In a rebuff to Delhi Chief Minister Arvind Kejriwal, the Union law and justice ministry Wednesday told Delhi Lieutenant-Governor Najeeb Jung that the controversial Delhi Janlokpal Bill, 2014 is a financial Bill and and it is “mandatory” for the government to get his approval before it is introduced in the Assembly.
The ministry also said that Rules 55 and 56 of the Transaction of Business of the Government of National Capital Territory of Delhi Rules, 1991 are constitutional. The opinion was sent to the Union home ministry by Law Secretary P K Malhotra.
Jung had written to Law Minister Kapil Sibal on Monday, seeking his ministry’s advice on whether his approval was required before introducing the Bill in the Assembly and also whether Rules 55 and 56 of the Transaction of Business of the Government of National Capital Territory of Delhi Rules, 1991 are constitutionally valid.
“In respect of the first issue, it may be mentioned that the enactment of the Delhi Janlokpal Bill involves the creation of a Janlokpal and establishment of new infrastructure and facilities, which will involve expenditure and result in appropriation of money out of the Consolidated Fund of the Capital,” the ministry said.
“As per the provisions incorporated in Section 22 (of the Government of National Capital Territory of Delhi Act, 1991), the Delhi Janlokpal Bill is a financial Bill and it is mandatory that such a Bill shall not be introduced in the legislative Assembly except on the recommendations of the Lieutenant-Governor.
“Further, as the Lokpal and Lokayukta Act, 2013 on the same subject has already been enacted by the Parliament, the placing of the said Bill before the L-G will ensure that the law prevails in the state, when the same after passing by the Assembly is reserved for consideration of the President and receives his assent as provided under Article 239AA(3)(c).”
Referring to the L-G’s second query, the opinion points out that Rules 55 and 56 were framed by the MHA and have been in existence without being challenged.
“It is now well settled that unless a law or rules made thereunder have been challenged before a court and have been held to be unconstitutional, there is a presumption in favour of the constitutionality of the legislation…we are inclined to agree with the views of the referring ministry that the rules do not appear to be unconstitutional or ultra vires the Act of 1991,” it said.

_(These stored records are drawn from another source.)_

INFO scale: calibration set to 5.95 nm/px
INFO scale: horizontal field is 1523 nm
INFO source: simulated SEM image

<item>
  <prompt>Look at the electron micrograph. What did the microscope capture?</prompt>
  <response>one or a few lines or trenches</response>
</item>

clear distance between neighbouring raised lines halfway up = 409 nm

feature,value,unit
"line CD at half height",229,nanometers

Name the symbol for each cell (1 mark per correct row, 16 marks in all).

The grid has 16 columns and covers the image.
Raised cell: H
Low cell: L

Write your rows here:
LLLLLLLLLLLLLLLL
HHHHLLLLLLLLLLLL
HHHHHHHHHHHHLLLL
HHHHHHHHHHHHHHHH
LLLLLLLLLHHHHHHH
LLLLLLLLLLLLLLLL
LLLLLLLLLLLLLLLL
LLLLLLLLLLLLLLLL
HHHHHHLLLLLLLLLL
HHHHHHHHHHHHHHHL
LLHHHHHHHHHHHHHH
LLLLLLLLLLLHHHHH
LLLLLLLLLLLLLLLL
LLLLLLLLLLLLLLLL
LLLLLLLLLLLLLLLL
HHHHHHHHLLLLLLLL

Rule 55 (I) of the Transaction of Business of the Government of NCT of Delhi Rules, 1991, makes it mandatory for the L-G to refer to the Central government “every legislative proposal”, which, if introduced in a Bill form and enacted by the legislative Assembly, is required to be reserved for the consideration of the President.
Such Bills include those that would attract the provisions of sub-clause (c) of clause 3 of Article 239 AA – this comes into play if a law passed by Delhi Assembly is in conflict with a similar law made by Parliament, in which case the Delhi law would be void to the “extent of repugnancy”.
The L-G is also bound to refer legislations that attract provisions of Articles 286 (restrictions on imposing tax on sale/purchase of goods outside the state), 287 (Bar on states to levy taxes on electricity consumed/purchased by Centre or the Railways) and 288 (Exemption from taxation by States in respect of water or electricity in certain cases).
But it is sub-clause (c) of clause 1 of Rule 55, which is at the heart of the ongoing controversy as it refers to the duty of the L-G to refer to the Centre any legislation that relates to any matter which, among other things, could ultimately necessitate additional financial assistance from the Centre through substantive expenditure from the Consolidated Fund of the Capital.
Meanwhile, it has also come to light that three key departments of the Delhi government had “highlighted the fact” that the Janlokpal Bill needed the approval of the L-G before being introduced in the Assembly.
Jung referred to the views of the three departments in his letter to Sibal, copies of which were also sent to Home Minister Sushil Kumar Shinde and Home Secretary Anil Goswami, seeking legal opinion on the controversial Bill.
“The views expressed above (by the SG) have been reiterated by the finance, law and administrative reforms departments of the Delhi government, who have highlighted the fact that the prior recommendation of the L-G is required since the Bill involves expenditure from the Consolidated Fund of the Cabinet,” he said referring to Solicitor General Mohan Parasaran’s opinion that the L-G needed to approve the Bill before introduction.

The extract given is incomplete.